So why would you expect momentum to be conserved when you treat the wall as immovable? It's not - you're right. (Of course in the real world there's no such thing as an immovable wall, but you're not asking about the real world.)

 

[UltrafastPED]

This ball-wall problem is worked in detail here:
http://www.lhup.edu/~dsimanek/ideas/bounce.htm

Momentum is conserved in the absence of external forces.

Both cases are discussed here:
http://www.colorado.edu/physics/phys1110/phys1110_sp01/Notes/Chapter11.htm

 

[suchal]

When talking about conservation of momentum it is already clear that NO EXTERNAL FORCES ACT ON OBJECTS so those who raised this point should rethink about the concept of conservations of momenta.
Secondly, we say momentum of ball is 2mv. 2mv=Mw.Vw, Mw->infinity, Vw->0 but their product still is 2mv.

Atyy hope u got the answer.
Thanks to everyone for helping me out.

 

[atyy]

Yes, I got the answer - thanks to everyone from me too. And suchal, thanks for asking the question - I'd never heard this crazy thing before!

 

[suchal]

The next problem is that when we talk about momentum, the concept of inertia doesn't make sense. a little force will have some change on the momentum of the body. I think inertia is related to momentum. An object with large mass will have larger momentum so it will require more force to change it's velocity.
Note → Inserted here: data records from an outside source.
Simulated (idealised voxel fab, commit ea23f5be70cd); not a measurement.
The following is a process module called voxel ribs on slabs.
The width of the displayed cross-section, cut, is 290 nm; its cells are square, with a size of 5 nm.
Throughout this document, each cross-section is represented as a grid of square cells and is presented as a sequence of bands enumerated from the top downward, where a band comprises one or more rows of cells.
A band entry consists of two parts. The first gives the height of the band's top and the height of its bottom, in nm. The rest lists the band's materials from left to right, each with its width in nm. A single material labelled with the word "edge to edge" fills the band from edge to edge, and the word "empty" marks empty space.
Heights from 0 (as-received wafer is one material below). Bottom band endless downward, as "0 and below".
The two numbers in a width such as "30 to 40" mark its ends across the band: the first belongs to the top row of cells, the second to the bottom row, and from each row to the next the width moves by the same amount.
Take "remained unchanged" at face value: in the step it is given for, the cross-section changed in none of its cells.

All forces i talk about are internal forces and there are no external forces acting on the closed system.

 

[suchal]

It is good to see how helpful you people are. And please don't be shy to ask question no matter how much knowledge you have, you won't be insulted. These discussions clear the concepts and answer the question which otherwise disturb us.

Yes, I got the answer - thanks to everyone from me too. And suchal, thanks for asking the question - I'd never heard this crazy thing before!

 

[mfb]

The next problem is that when we talk about momentum, the concept of inertia doesn't make sense.

No.
If you don't understand something, your first, second, and third approach should be "I don't get the concept" instead of "it has to be wrong, it does not make sense".

a little force will have some change on the momentum of the body.

Sure

I think inertia is related to momentum.

There is a relation, indeed.

An object with large mass will have larger momentum so it will require more force to change it's velocity.

No, it will require more force (or more time) to change its velocity by the same amount. Tiny velocity changes require tiny forces and short timescales, and there is no "minimal force" required to do anything (unless you have friction).

 

[suchal]

No.
If you don't understand something, your first, second, and third approach should be "I don't get the concept" instead of "it has to be wrong, it does not make sense".

Sure
There is a relation, indeed.
No, it will require more force (or more time) to change its velocity by the same amount. Tiny velocity changes require tiny forces and short timescales, and there is no "minimal force" required to do anything (unless you have friction).

F=ma, a=F/m, if m increase a decrease if F is same.
So for the same force, if the object with larger mass will have smaller acceleration.
When i say "doesn't make sense" it means i am talking about myself that the concept doesn't make sense to my weak mind. I never said it is wrong.

 

[mfb]

F=ma, a=F/m, if m increase a decrease if F is same.
So for the same force, if the object with larger mass will have smaller acceleration.

Right.

When i say "doesn't make sense" it means i am talking about myself that the concept doesn't make sense to my weak mind. I never said it is wrong.

Okay.

 

[suchal]

Right.
Okay.

That is exactly what i said in simple words.
If the object has more mass a greater force will be required to accelerate it by the same amount.

 

[Vanadium 50]

When i say "doesn't make sense" it means i am talking about myself that the concept doesn't make sense to my weak mind. I never said it is wrong.

The very title of this thread, "Momentum is NOT conserved" is an example.

Posting wrong statements in the hope someone will correct them is a very inefficient way to learn. It also tends to annoy those who are trying to help you. That's why PF strongly discourages this. It's much better to ask questions.

 

[suchal]

The very title of this thread, "Momentum is NOT conserved" is an example.

Posting wrong statements in the hope someone will correct them is a very inefficient way to learn. It also tends to annoy those who are trying to help you. That's why PF strongly discourages this. It's much better to ask questions.

Sorry then. I meant by my calculation which I showed on first page the momentum was not conserved. I will avoid this kind of statements. :)